Estimating a Percentage with a Confidence Interval

To estimate an unknown percentage $ p $ of a characteristic in a population, you can use the relative frequency $ f $ of that characteristic observed in a sample.

If data is collected from several samples of the same size, the percentage estimate is the arithmetic mean of the observed relative frequencies.

$$ F = \frac{f_1+f_2+...+f_n}{n} $$

The standard error of this estimate is calculated using the formula:

$$ \sigma_F =\sqrt{ \frac{f \cdot (1-f) }{n} } $$

Where $ f $ is the relative frequency observed in the sample, and $ n $ is the sample size.

This error quantifies the uncertainty of the estimate and decreases as the sample size $ n $ increases, since a larger $ n $ reduces uncertainty.

Instead of providing just a single point estimate, it's better to offer a confidence interval, which gives a range within which the true population percentage $ p $ is likely to fall, with a certain level of confidence (e.g., 95% or 99%).

The confidence interval is derived from the standard error and depends on the chosen confidence level.

Let’s assume a 95% confidence level.

We then look up the critical value $ z $ from the normal distribution. For a 95% confidence level, the critical value is $ z = 1.96 $.

Finally, we construct the confidence interval around the estimate.

$$ ( F - z \cdot \sigma_F \ \ , \ \ F + z \cdot \sigma_F ) $$

This gives us a reliable range of values for the estimate.

Note. If the lower bound $ z \cdot \sigma_F $ is negative, it should be considered zero.

A Practical Example

Suppose you want to estimate the percentage of people in a city who own an electric car, but you don't know the exact percentage in the population.

You survey a sample of 200 people and find that 60 of them own an electric car.

The sample frequency $ f $ would be:

$$ f = \frac{60}{200} = 0,30 \text{ (or 30%)} $$

Now, you want to estimate the confidence interval for the percentage of people who own an electric car in the population, using a 95% confidence level.

First, calculate the standard error with the following formula:

$$ \sigma_F = \sqrt{\frac{f \cdot (1 - f)}{n}} $$

In this case, $ f = 0.30 $ is the observed frequency, and $ n = 200 $ is the sample size.

$$ \sigma_F = \sqrt{\frac{0,30 \cdot (1 - 0,30)}{200}} $$

$$ \sigma_F = \sqrt{\frac{0,30 \cdot 0,70}{200}} $$

$$ \sigma_F = \sqrt{\frac{0,21}{200}} $$

$$ \sigma_F = \sqrt{0,00105} $$

$$ \sigma_F \approx 0,0324 $$

To calculate the confidence interval, we use a 95% confidence level, which corresponds to a critical value $ z = 1.96 $.

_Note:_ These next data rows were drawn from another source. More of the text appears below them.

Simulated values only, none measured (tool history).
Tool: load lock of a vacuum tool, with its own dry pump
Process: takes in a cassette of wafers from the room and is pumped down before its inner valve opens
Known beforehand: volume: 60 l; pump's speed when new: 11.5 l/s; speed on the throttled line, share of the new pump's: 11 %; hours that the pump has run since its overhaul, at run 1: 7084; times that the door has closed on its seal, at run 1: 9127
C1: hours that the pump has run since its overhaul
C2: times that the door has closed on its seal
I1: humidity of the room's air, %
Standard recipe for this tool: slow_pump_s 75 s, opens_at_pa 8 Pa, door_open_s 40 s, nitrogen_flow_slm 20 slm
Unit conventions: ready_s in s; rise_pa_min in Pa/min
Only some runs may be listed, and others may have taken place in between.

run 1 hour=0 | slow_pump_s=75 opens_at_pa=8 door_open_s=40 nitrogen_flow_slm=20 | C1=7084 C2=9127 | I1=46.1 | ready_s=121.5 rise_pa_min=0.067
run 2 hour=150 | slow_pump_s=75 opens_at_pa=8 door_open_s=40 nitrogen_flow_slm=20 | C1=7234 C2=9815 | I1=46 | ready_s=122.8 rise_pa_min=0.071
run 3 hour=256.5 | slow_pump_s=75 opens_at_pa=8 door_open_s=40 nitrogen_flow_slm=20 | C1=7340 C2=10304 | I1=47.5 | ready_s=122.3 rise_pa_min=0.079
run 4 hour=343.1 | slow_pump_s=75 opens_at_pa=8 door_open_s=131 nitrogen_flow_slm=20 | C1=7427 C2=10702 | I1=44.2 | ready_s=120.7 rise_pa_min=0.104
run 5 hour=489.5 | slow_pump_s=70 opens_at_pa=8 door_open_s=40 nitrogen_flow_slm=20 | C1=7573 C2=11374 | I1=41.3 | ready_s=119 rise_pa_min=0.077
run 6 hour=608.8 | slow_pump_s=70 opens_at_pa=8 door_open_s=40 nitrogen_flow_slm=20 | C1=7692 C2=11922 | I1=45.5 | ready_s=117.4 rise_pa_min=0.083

The confidence interval is given by the formula:

$$ \left( f - z \cdot \sigma_F, f + z \cdot \sigma_F \right) $$

Substitute the values:

$$ \left( 0,30 - 1,96 \cdot 0,0324, 0,30 + 1,96 \cdot 0,0324 \right) $$

$$ \left( 0,30 - 0,0635, 0,30 + 0,0635 \right) $$

$$ \left( 0,2365, 0,3635 \right) $$

So, based on this sample and a 95% confidence level, you can say that the percentage of people in the city who own an electric car is between 23.65% and 36.35%.

The width of the interval, often called the margin, shrinks as the sample size $ n $ increases.

And so on.